My Dad was up the hill in the living room, reading.

He said, "I get such joy watching them play. I wish I could be playing, but since I can't, I like to watch your mother play." He sighed. "But when I said that, G. said I shouldn't watch because it makes her nervous." Then he laughed.

We talked for awhile and I was suddenly struck by what a good-looking man my Dad is and I saw myself in the future living without him. Not a particularly happy thought but at that moment, I felt very, very lucky to have him as MY Dad even if I have to share him with 8 other people. We talked about my brother, Vincent's, book, "Happiness in Five Minutes a Day". We discussed another brother's work. He told me again, as he often does, that he is proud of ALL his children.

Then my Dad quoted Helen Keller. He may have been paraphrasing. He said, "The things of goodness and beauty in life cannot be touched or seen but only felt in your heart."

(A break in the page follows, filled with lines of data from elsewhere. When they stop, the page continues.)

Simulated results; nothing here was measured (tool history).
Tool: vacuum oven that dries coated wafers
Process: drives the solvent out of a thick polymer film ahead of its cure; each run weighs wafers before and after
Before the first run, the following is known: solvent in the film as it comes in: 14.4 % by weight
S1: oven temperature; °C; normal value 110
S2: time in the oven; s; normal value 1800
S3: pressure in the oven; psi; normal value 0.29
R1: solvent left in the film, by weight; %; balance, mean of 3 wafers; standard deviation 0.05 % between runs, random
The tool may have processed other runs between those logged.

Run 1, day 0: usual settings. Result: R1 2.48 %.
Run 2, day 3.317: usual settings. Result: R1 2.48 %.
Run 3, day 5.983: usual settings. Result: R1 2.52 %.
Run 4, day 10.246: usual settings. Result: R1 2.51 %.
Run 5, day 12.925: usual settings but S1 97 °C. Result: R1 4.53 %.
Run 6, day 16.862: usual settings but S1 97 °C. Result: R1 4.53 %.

He turned it into a sermon, because that's what my Dad does, but what he quoted is true. And my Dad - and my Mom, too - have always been able to feel goodness and beauty in their hearts.

I am lucky in my parents. As Randy Pausch says about his own parents in his book, "The Last Lecture", I won the parent lottery. With my Dad, I haven't always been sure of that. This post makes him sound like a man of wisdom which he can be at times. So that's how I will let it stand.

Monday, April 14, 2008

There is a distinct disadvantage to reading Advance Readers' Copies or bound galleys, especially if the book is part of a series. I just finished Michael Scott's The Magician, book two of his Secrets of Nicholas Flamel series. This book is not due out until June, 2008. That means that there is even a longer wait for book three. And I WANT TO KNOW WHAT HAPPENS NEXT!!!

Most of YOU will have to wait three months less than I do for Book 3. Is that fair?

Okay, here are things I like about this series: The character, Scathach - she's fascinating; the in depth look at the cities in which the story lines take place; the lightning lessons on ancient mythology; the action-packed plot lines; Machiavelli.

Here are things that could change: mentions of current brands and bands - in a fantasy, I find that jarring; some descriptions go on too long; Josh's ambiguity is predictable, even as it adds tension. And slow down a bit. I'd like the characters to have a little bit more time to develop in front of the reader. The twins are not as well drawn as the other characters, perhaps because they are millenia younger. But they are the crucial characters in the story. That said, this is a worthy addition to the fantasy genre.

Saturday, April 5, 2008

I never told you about the Wild Women Party or the Belly Dancing Workshop with Tahya!

Okay. Wild Women Party! Last Saturday, I joined s few dozen women and we painted our faces and made tiaras and did our nails and listened to me play the accordion and just did Women stuff and then Kathy Pierce told some great stories about women - folk tales and literary tales and some of her own tales. Kristin Pedemonti told about how she found her own wild self after suffocating if for years and then I told the story of my "Last Christmas at Home". My mom and dad were in the audience and my mom plays a part in that story.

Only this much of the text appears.